Why is the National Rifle Association called the National Rifle Association? It seems an odd choice considering the organization's commitment to the Second Amendment, which refers broadly to "arms," not rifles, that require keeping and bearing. Wouldn't it make more sense for the NRA to call itself the National Firearms Association or the National Gun Association? Rifle comes across as a little . . . exclusionary. I mean, what about all those millions of pistol and shotgun owners?

At least that's what I naively thought before I began writing American Rifle: A Biography. As it happens, there are very sound reasons, rooted in its foundation in 1871, for the NRA's emphasis on rifles.
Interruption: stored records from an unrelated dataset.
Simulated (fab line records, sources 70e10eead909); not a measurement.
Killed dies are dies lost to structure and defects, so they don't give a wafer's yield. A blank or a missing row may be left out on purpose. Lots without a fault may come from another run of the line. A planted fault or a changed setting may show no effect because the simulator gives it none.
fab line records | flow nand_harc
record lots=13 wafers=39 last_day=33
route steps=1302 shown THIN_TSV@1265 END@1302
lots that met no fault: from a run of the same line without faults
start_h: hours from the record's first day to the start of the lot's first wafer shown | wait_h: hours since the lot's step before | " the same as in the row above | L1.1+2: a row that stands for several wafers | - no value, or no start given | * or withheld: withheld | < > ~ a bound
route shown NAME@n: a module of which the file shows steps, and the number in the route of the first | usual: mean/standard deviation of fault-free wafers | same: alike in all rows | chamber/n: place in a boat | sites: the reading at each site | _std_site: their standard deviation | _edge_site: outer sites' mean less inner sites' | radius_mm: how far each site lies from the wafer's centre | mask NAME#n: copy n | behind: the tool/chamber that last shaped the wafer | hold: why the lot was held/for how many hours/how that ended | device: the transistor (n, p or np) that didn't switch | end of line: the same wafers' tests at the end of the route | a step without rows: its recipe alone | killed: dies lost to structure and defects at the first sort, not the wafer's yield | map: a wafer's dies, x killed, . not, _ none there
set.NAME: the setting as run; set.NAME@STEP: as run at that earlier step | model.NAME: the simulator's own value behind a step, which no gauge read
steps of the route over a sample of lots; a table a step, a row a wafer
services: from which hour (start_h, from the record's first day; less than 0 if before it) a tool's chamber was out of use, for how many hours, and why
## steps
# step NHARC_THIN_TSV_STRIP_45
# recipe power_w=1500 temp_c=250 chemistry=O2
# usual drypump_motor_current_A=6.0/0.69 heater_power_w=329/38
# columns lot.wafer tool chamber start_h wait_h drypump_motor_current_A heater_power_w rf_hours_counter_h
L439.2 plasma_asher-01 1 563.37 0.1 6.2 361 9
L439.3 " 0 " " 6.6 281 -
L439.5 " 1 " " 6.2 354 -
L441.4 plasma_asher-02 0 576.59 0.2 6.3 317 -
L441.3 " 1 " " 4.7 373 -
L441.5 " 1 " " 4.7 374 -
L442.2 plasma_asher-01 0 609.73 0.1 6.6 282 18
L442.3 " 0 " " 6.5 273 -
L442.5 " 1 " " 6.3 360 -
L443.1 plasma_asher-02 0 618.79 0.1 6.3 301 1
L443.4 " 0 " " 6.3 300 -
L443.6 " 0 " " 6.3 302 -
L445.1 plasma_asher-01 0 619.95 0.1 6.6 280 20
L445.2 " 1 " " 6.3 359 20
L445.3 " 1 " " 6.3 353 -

Consider the year. 1871. Just six years before, the most lethal war in American history, the Civil, had finally ended, leaving roughly 620,000 combatants dead and numberless legions maimed, traumatized, and shocked. Half the country was a morgue, the other, a madhouse.

This (still-)astounding death tallies, as well as the grieving of millions of mothers and widows, caused Americans to swear never again, no more Antietams, no Gettysburgs. While few believed that men would war no more, many dreamed that when battle was joined the slaughter could at least be controlled. Soldiers would die, of course, just nowhere near as many, and the violence would be confined strictly to the battlefield, not visited on civilians. As World Wars One and Two would starkly demonstrate, this was a fantasy, but there could be no gainsaying the appeal of such sentiments at the time.

There was not, by the way, even the slightest hint of soft-headed pacifism about the desire to ratchet down bodycounts. In fact, among proponents could be counted hardbitten veterans and hardheaded military experts alike. Unlike those who tended to romanticise war, these individuals had seen battle up unpleasantly close. Not least among them was William Conant Church, editor of the Army and Navy Journal, who was sure he knew what had gone wrong during the war.

He ascribed the bloodletting to the popularity of firepower among generals. To them, volume of fire -- or the ability to send vast numbers of shells, bullets and other pieces of metal hurtling toward the enemy -- was the creed that won battles. Church felt, however, that such thinking was extravagantly wasteful in lives and ammunition, and also indicated a distinct lack of discipline.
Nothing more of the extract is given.